It is obvious that the reading experts who over the years have demanded a 75% utility for phonics generalizations if they are to be thought of as useful have never paused to reflect: "If a child can gain an approximate pronunciation of a written word through the application of phonics rules, can he or she then infer and produce the true pronunciation of this word?" It is as apparent that none of the reading experts who accept this 75% maxim have never tested its assumptions.

I designed a study to investigate whether pupils who hear mispronounced words in a story-like context, words mispronounced so as to reflect the application of phonics rules, can infer and produce the true pronunciation of these words. It was the major assumption of my study that as pupils decode head, for example, using phonics rules for this word, they will pronounce the word as /hēd/. It was further hypothesized that after this point pupils can infer and correct their mispronunciation of head through the use of context and semantic cues available in connected discourse. I deduced that the manner in which pupils make such corrections in words read aloud to them would be comparable to the inferences they make when they decode irregularly spelled written words.

I read aloud to 49 second-grade pupils, one at a time, a story-like context in which they heard 14 key words mispronounced so as to conform to certain well-known phonics rules. For example, these pupils heard: "Did you bump your /hēd/?" The phonics rule here is that in head, the digraph, ea, signals that the first letter in the digraph will be given its "long" vowel sound and that the second letter of the digraph, a, will not be sounded. Each of the key words in this study was read aloud in a short sentence (as above). The individual child being tested was then asked to infer and produce the correct pronunciation of this word.

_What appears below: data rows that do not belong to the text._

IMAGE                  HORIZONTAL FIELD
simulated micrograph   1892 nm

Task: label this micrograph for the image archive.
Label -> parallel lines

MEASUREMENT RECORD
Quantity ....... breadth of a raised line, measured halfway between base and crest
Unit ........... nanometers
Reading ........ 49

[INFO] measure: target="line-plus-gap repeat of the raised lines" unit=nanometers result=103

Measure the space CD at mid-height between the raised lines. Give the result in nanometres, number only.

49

Of the 49 pupils in this study, 23 inferred and produced the correct pronunciations of all the 14 mispronounced words read aloud to them. Of the total responses by the pupils in this study, 686 (49 pupils x 14 key words), only 51 were incorrect. That is, only 7.4% of the responses by the pupils were in error. Never did less than 80% of the pupils fail to correctly infer and produce a given pronunciation.

These data suggest that by the end of the second grade pupils can readily infer and produce the correct pronunciations of irregularly spelled words that have been mispronounced so as to conform to specified phonics rules. The findings of this study thus do not support the conclusions given by Clymer, and later by other reading experts, that the application of a phonics rule must result in the true pronunciation of a written word if this rule is to be deemed a useful one. This study suggests that the only kind of phonics rule that would be classified as not useful for word recognition would be one whose application results in a mispronounced word - whose correct pronunciation pupils cannot infer from this approximate pronunciation and from the context of the sentence involved. In my study, the only phonics rules that might be considered for this category would be those that pertain to the vowel letter-speech sound correspondences in ball, find, paper and her. I found that 18, 22, 29, and 16% of the pupils in my study respectively, failed to infer and produce the correct pronunciations of these words.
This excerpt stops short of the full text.